These particular clients are just the tip of the iceberg. They’re some of the most popular, but others, like Deluge (Win/Mac/Linux) and Vuze (Win/Mac/Linux) are also great contenders. We just couldn’t possibly compare them all in a showdown like this. Maybe we’ll pit them against the winner here, or against each other in the future showdown if there’s interest. The bottom line here though is that there are plenty of options, even if you don’t these three — and there are even more options out there if you don’t like any of the ones we’ve mentioned so far.

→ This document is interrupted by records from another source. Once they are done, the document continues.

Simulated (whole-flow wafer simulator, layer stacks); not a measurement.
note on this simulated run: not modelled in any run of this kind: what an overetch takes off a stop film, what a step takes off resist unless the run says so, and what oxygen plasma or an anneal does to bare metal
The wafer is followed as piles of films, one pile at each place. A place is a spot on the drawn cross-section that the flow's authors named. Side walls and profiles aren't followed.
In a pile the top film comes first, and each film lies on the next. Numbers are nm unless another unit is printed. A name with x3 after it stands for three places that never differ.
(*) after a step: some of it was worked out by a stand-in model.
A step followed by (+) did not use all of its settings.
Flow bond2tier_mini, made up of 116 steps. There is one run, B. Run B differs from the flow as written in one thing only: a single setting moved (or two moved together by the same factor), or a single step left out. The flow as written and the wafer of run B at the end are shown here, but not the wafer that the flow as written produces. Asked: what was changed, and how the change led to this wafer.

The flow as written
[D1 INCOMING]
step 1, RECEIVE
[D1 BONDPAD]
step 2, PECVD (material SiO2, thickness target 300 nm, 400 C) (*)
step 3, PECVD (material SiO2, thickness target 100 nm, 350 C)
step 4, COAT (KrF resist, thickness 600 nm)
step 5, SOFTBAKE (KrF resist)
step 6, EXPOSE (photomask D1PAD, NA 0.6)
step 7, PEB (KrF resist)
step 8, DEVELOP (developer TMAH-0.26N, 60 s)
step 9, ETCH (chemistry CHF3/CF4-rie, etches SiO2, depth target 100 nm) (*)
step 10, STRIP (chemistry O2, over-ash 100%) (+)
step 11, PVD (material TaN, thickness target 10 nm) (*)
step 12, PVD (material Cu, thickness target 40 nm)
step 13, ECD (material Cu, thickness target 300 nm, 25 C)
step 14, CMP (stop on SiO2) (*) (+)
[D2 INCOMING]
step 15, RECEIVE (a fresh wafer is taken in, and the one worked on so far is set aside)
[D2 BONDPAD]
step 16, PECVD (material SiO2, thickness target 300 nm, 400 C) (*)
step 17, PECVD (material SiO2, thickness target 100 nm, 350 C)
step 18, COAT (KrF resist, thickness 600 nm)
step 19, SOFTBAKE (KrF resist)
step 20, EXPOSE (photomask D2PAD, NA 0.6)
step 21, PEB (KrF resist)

µTorrent and Transmission Have Histories of Malware or Bad Behaviour
Let’s get this out of the way right out of the gate. Transmission is in this roundup because it’s been — for the second time now — caught distributing malware. This isn’t of its own design or choosing of course — in both cases its more likely that malicious actors injected the malware into Transmission install .DMGs and then uploaded them to Transmission’s own servers, masquerading as legitimate copies of the program for users to download and install. Back in March, the issue was that the installer came bundled with ransomware, and just this week, malware designed to steal a Mac’s keychain and give itself a backdoor made its way into Transmission installers. In both cases, the developers behind the Transmission project acted quickly to remove any malicious downloads, but, well, it’s not a good look (and a good reminder to check hashes to make sure files you download are what the owner promises they will be.
Over on the µTorrent side of things, more than a few people (and private trackers) abandoned the software when they started you definitely mentioned µTorrent, but it came with a ton of caveats, and many of you saying you’d never use a version beyond 2.2.1 (and, to be fair, many of you pointing out that it’s easy to disable the ads, and easier to click “decline” when you install it.)
Of course, malware that will backdoor your machine and steal your passwords or ransomware are both way more serious than adware that just sticks around, makes money off of you, and makes itself annoying — but both underscore a problem with torrent clients, especially the popular ones: They’re either easy targets to get to the myriad computers running them, or they demand tons of time and resources with very little return on that investment, so they desperately try to monetise. In either case, it’s important to be informed of the security and privacy implications of their use, and the historical issues they both have — especially considering they’re two of the most popular clients in wide use.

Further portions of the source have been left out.